The real cause of rising food prices
The cost of food is almost entirely made up of things like transportation and packaging, and the prices of these inputs increase as oil prices rise. The average distance food travels from source to plate is 1,500 miles – and with unstable gas prices, the cost of transportation adds up quickly. Because it is actually these production costs that dictate food prices, we see that oil prices drive up food prices in a near-perfect correlation.
Some may claim that newly discovered U.S. reserves of oil and natural gas will help insulate the United States against volatile oil prices. But the reality is that because oil is an internationally traded commodity, oil price fluctuations are a global phenomenon. Increases in non-OPEC production (including here in the U.S.) simply allow OPEC producers to withhold portions of their supply, thereby keeping the total world supply artificially scarce and prices high.
Increased transportation costs not only negatively affect supply chain costs for food shipment, they also affect personal transportation decisions. In an industry with notoriously high rates of turnover, rising gasoline prices mean higher barriers for our workers to even get to work, and increasing financial stresses when they can’t.
Breaking this dependence on an unpredictable world market for limited oil supplies can only be achieved by creating oil alternatives such as ethanol and advanced biofuels. Conveniently, these same renewable fuels also offer us a solution to combating the deleterious effects of climate change – their combustion produces up to 60 percent fewer emissions than gasoline.

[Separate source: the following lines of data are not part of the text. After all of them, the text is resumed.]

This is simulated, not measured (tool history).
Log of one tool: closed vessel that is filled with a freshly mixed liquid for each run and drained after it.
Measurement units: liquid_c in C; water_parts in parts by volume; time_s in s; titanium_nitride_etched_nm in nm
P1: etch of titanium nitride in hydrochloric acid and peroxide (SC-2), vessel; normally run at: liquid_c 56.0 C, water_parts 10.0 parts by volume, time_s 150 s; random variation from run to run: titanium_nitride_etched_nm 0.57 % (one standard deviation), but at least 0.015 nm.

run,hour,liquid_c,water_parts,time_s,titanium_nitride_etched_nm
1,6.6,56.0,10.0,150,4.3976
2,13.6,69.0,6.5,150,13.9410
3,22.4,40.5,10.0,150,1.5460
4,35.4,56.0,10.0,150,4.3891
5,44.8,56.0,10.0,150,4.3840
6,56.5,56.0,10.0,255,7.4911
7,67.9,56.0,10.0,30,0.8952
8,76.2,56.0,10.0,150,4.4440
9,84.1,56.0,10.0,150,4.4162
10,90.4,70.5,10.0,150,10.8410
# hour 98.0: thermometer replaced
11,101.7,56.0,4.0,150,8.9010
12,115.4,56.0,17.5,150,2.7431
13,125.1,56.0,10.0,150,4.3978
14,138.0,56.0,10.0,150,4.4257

The RFS has already been highly instrumental in combating rising gas prices, saving consumers $1.09 on every gallon of gasoline in 2011. For small businesses like ours, every penny in reduced costs allows us to invest in our operations and our employees. Our nation’s dependence on oil is raising those input costs, and while ethanol may not be a silver bullet, it is one of the only alternatives to oil that exists, and is a step in the right direction.
Barth is the president of the Board of Founding Farmers, a local restaurant with locations in DC and Maryland.